Studies of development practices in Information and Communication Technology (ICT) companies reveal that usability and user experience (UX) are often not addressed consistently or explicitly in current software development processes. A key reason is the lack of formal requirements that can be objectively verified, or formulation of those requirements at a level that will allow verification. The primary motivation for this workshop is the need for systematic methods, based on empirical research, to define and confirm statements of usability and UX requirements for software systems.

Agile and lean processes for software development in the ICT industry have become widely adopted during the past decade. The requirements for usability and UX in these processes are often not formally defined or validated. This is due to various factors such as limited time, periodic changes of goals, and most importantly lack of suitable UX requirements methods for this new development context. Thus, as the agile and lean software development processes become pervasive, attention is necessary on defining more suitable methods to build and preserve high-quality UX designs along the development process. This problem of omission or poor formalization of UX requirements is limiting the success of projects in the public and private sectors.

For the public sector, studies of ICT companies that work with public authorities in Europe suggest that a critical problem is the lack of formal UX requirements in the Call for Tenders (cf. Request for Proposals). In fact, during the implementation, the company that obtained the contract is likely to focus only on the requirements agreed upon as part of the Call for Tenders. Thus, the contracting company has no incentives to consider additional requirements.

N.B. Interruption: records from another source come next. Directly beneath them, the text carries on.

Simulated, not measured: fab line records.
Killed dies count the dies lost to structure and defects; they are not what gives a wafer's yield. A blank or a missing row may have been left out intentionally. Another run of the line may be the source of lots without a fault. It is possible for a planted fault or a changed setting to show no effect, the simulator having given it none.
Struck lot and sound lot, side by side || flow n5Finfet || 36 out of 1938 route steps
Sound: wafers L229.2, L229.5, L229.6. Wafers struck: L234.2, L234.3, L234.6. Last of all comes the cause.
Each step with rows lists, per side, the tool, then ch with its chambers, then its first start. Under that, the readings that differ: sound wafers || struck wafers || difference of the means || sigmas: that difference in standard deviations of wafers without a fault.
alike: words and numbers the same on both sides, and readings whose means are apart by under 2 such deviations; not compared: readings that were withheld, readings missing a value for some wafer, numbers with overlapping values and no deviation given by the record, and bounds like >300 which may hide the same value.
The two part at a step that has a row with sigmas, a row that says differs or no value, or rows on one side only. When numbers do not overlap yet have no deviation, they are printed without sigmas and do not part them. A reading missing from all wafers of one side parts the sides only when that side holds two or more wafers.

For the private sector, perhaps the hallmark of a successful UX professional is flexibility, due to the recurrent need for negotiation, tighter time constraints and multiple stakeholders. The post-hoc narratives of UX contributions to products often sound like the idealized exploratory phase followed by a narrowing of the scope with a steady progress toward a product that meets the requirements expressed by users. In practice, however, the real story often is of projects with processes and methods that differ widely across development projects but follow common principles and lead to similar artefacts, such as personas, story mapping, and prototypes. Some projects may never create a formal requirements document, but will reveal the increasingly formalized UX requirements through a sequence of prototypes and product versions.

For both public and private endeavours, the problem of formalizing requirements is a balancing act among various factors, such as identifying user classes, satisfying buyers, driving innovation, and keeping consistency among products from the same company.